The position of MVNOs in Spain can be contrasted, for example, with that of Sweden where cable operator Com Hem, which struggled to develop a mobile play that could be sustainable, recently merged with Tele2 in order to develop a convergence play.
For O’Hare, Euskaltel will also benefit from the fact that the Spanish market is “very far ahead” of most other European countries in terms of fibre infrastructure investment and, crucially, from the existence of a thriving wholesale business driven by Orange that allows operators to target specific localised markets to test the waters.
“You can choose a city, and then a suburb of that city, start off small and work out if people are going to buy. If they like what you offer, you can convert from wholesale to a mutualisation model,” he says. The latter involves taking a long-term lease with better terms.
We can provide high-quality TV functionality with a skinny content bundle and we think that works because you can give people high-quality TV combined with fibre
To capitalise on the advantages that the structure of the Spanish network business offers and build a national presence, says O’Hare, Euskaltel also needs a brand that resonates beyond its northern Spanish core markets. Zegona, whose executives came out of Virgin Media, has been associated with moves to take the Virgin brand to Spain and O’Hare says this “a very viable option”, with research indicating the brand resonates with younger Spaniards. However, he stresses, it is not the only option.
O’Hare emphasises that he does not see Euskaltel as a ‘disruptive’ brand on the model of Xavier Niel’s Free in France. “We believe in orderly markets,” he says. “If Euskaltel can secure a small slice of a big and growing market it will be transformational for the company.” He points to the success of mobile operator MásMóvil, which has grown its fixed business from virtually a standing start to over 1.2 million subscribers in just two and a half years.
TV, he suggests, will be a key differentiator for Euskaltel as it expands nationally, with an emphasis on functionality over exclusive content and big bundles that characterises the competition.
“Euskaltel is about its proposition of super-fast broadband, data-rich mobile, fixed phone and also TV. TV means skinny content. The Spanish market today is about ‘more for more’, meaning full-fat bundles at a high price,” he says. “We can provide high-quality TV functionality with a skinny content bundle and we think that works because you can give people high-quality TV combined with fibre.”
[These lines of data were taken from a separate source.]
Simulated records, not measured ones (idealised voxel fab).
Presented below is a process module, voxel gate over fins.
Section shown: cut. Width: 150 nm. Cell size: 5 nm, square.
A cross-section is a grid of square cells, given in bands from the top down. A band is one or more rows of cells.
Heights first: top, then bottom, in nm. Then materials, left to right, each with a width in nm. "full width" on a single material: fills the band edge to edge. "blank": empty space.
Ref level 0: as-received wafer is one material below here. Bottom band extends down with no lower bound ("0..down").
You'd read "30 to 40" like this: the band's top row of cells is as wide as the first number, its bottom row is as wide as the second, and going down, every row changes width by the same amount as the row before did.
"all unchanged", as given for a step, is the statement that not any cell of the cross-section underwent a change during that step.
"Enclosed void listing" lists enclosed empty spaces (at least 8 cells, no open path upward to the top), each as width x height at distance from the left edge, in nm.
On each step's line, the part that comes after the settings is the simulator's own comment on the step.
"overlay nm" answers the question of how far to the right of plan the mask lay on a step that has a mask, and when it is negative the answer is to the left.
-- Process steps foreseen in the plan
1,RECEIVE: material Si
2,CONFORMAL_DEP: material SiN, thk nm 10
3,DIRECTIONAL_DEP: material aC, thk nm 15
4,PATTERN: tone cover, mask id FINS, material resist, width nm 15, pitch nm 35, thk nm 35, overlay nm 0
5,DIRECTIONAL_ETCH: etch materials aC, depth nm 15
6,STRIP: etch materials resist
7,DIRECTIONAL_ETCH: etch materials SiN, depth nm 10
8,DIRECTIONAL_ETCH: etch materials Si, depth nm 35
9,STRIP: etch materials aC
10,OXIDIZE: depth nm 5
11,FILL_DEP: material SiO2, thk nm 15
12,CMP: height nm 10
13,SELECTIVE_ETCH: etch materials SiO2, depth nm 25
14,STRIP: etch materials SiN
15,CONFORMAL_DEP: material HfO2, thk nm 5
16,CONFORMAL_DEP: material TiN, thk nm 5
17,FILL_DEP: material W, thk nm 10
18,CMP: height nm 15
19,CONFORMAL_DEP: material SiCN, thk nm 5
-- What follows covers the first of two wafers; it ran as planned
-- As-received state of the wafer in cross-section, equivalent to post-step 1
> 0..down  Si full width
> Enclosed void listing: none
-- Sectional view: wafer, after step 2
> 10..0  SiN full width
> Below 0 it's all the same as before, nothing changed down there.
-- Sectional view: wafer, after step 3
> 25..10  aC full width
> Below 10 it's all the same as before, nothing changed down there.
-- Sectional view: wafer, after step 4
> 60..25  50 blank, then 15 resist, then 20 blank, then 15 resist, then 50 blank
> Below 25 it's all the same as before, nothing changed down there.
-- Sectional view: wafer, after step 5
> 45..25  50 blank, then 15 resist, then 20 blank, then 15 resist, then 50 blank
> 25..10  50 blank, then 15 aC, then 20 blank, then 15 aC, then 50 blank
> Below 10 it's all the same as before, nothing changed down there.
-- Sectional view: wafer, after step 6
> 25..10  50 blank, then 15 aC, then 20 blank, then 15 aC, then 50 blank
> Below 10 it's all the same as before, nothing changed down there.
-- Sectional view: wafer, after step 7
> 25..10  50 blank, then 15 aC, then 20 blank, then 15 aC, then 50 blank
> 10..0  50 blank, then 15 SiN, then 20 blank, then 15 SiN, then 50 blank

The deployment of an Android TV set-top combined with features such as network-based DVR and live pause and rewind as part of a €50-60 multi-play bundle gives the company “a reasonable chance to capture a small piece of a growing market”, says O’Hare.
“We are hoping to capture people wanting to pay a smaller amount for a high-quality TV experience with free TV and pay TV options,” he says.
Euskaltel has stood aside from offering La Liga football, with O’Hare characterising the current market for premium football rights in Spain as “irrational”, with Telefónica paying a large sum for rights and seeking to recuperate some of that investment by selling those on to other operators – though only Orange has signed up.
Despite Vodafone’s well-documented subscriber losses attributed to the absence of football from its content line-up in the face of aggressive poaching of its football fan customers by Telefónica and Orange, O’Hare is sanguine about the absence of the sport from Euskaltel’s offering. He believes that the economics of football on TV in Spain do not currently make sense.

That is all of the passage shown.